WASHINGTON – The roiling national debate over the Supreme Court nomination of Brett Kavanaugh is leaving some Minnesota Democrats uncomfortably wrestling with how best to respond to the recent domestic abuse allegation against the Democratic candidate for attorney general, U.S. Rep. Keith Ellison.
"If you use one standard when it's politically easy and you change the standard when it's politically difficult, that means you're putting party politics ahead of the principles you're espousing," said Ryan Winkler, a former DFL state representative from Golden Valley who's running this year to return to the Legislature.
Ellison, a congressman from Minneapolis for the last dozen years, has repeatedly denied the allegation from ex-girlfriend Karen Monahan that he tried to drag her off a bed by her feet during an argument in 2016. Monahan has continued to press her case on social media; this week, the state DFL announced that an attorney it hired to look at the allegation could not substantiate it, and has been trying to find a law enforcement agency to review its report.
Last week, Ellison called for the U.S. House Committee on Ethics to investigate Monahan's claim. Asked to comment for this story, his campaign referred back to that request, which a number of other prominent Minnesota Democrats supported. Republicans, meanwhile, have tried to tie other Democrats to Ellison.
"Recent calls for a congressional ethics investigation, made by Keith Ellison and echoed by my opponent, amount to nothing more than political cover," Republican state Sen. Karin Housley, a U.S. Senate candidate, said in a news release this week. She's running against U.S. Sen. Tina Smith.
Even White House press secretary Sarah Huckabee Sanders brought up Ellison when asked about Kavanaugh. On Thursday, former U.S. House Speaker Newt Gingrich praised Housley in a tweet and added that Smith "can't defend Ellison's record of abusing women."

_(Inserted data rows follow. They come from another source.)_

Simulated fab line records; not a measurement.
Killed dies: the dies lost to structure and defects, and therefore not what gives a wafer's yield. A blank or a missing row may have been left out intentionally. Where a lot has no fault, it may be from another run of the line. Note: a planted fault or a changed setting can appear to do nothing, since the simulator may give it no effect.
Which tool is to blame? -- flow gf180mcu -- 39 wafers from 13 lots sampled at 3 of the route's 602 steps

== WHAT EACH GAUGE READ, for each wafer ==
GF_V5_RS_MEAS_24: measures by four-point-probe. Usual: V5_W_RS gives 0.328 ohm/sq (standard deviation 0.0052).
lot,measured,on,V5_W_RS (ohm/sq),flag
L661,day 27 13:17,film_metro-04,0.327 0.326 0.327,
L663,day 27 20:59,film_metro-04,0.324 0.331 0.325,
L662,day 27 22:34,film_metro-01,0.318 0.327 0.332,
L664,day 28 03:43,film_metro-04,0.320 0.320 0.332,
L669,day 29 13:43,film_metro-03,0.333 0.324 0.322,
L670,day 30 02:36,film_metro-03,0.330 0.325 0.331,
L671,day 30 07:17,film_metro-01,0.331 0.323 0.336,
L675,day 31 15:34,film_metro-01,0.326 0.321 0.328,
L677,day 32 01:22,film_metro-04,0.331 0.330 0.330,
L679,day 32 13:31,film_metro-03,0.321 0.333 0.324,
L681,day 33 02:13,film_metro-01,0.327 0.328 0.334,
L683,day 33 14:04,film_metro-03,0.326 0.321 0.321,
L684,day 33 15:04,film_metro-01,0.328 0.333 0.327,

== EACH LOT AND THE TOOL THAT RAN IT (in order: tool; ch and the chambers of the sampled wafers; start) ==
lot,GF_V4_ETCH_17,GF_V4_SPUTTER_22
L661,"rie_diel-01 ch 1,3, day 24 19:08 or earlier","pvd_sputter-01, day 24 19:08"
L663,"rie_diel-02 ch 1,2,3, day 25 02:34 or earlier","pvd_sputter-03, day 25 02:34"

The House Ethics Committee has three months to investigate Ellison before it loses jurisdiction over the matter when he leaves Congress. Ethics probes greatly vary in length: just this year, the committee wrapped up an investigation that ran more than four years and another that took more than five. But last year, the committee acted on another case in just three months.
Details differ
While the allegations against Ellison, Kavanaugh and former U.S. Sen. Al Franken have all played out against the #MeToo movement, they differ greatly in the details. Three women have accused Kavanaugh of sexual assault or misconduct when he was a high school and college student. Franken faced allegations from a group of women that he groped or inappropriately touched them, either a few years before or during his time as a U.S. senator.